Monday, November 24, 2008

A REAL Rich Man's Opinion

The last time I met with somebody who made Forbes' list of 500 Wealthiest Americans, the individual walked away with my pen. I was somewhat agitated since my pen cost about $6.00 (which I would usually have to disclose to my wife) and he probably has a dozen pens each worth ten-times the value of mine. Granted, this 'perp' was number 200something on the list, you know, not THAT wealthy, only worth a few hundred million--so I should expect him to be fairly thrifty.

Last week I had to meet with another one, this time higher on the list (I didn't bring a pen to the appointment). He handed me his card and I noticed he had one of those nifty nicknames people make up and put on their cards that have nothing to do with their real name. Like Larry "Buck" Smith, or Fernando "Hank" Velazquez. But, in this case, I thought it was deserved since he was probably beat up time and again on the playground because of his first name. Good call.

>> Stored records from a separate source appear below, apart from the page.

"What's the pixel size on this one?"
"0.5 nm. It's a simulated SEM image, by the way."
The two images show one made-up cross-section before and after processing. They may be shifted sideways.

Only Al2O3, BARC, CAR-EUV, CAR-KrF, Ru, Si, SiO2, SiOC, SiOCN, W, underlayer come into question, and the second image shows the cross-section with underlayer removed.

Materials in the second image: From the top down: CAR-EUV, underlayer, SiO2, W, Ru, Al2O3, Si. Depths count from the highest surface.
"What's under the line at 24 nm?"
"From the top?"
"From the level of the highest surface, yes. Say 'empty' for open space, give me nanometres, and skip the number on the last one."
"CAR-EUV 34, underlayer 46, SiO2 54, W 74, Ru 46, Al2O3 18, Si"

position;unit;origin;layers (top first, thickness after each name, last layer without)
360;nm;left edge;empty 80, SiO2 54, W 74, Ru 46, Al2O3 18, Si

I won't disclose his name since I didn't inform him that potentially up to TEN people might read about his comments on my blog, so it will have to suffice to say he is the CEO of a publicly traded company. He graduated from Harvard Magna Cum Laude with multiple honors (no "gentleman's" C here), which means he's a legitimate smarty-pants.

Here's what HE thinks (emphasis here on his THOUGHTS not the fact that the individual is a MALE)

Q: Why has your stock price gone from $36/share to $4/share in just a few months?
A: I'm not entirely sure, when we went public I put on the cover of our shareholder report that our daily stock price would not be an accurate reflection on the underlying, long-term economic value of the firm. So we don't manage around our stock price. Also, I don't think the majority of the public understands what we do. Believe me, I watch the stock price but there is little more I can do other than provide some level of comfort to investors.

Q: How do you think the government is handling the current crisis?
A: On the whole, doing a good job. They've obviously made some mistakes. For example they tried too hard to help individual companies without figuring out how to help the broader economy at first. It's like a pack of wolves attacking Caribou and once a Caribou is injured and goes down, the government tries to revive it, while they're doing that, another one goes down and they have to run over and help that one. But what they didn't do, is stop and figure out how to get the wolves from attacking the heard. I think now they're on the right track. But they blew it when they let Lehman go under. In my opinion, Lehman posed a greater risk than AIG. In fact, the organization that stood to lose the most amount of money from Lehman's bankruptcy was the government. Now, AIG's biggest counter-party (in other words, the biggest loser if AIG goes under) is Goldman Sachs. And by the way, Hank Paulson is an ex-Goldman banker and the Treasury is swarming with ex-Goldman employees who still probably own a good chunk of Goldman stock. But, that book hasn't been written. I'm only speculating here.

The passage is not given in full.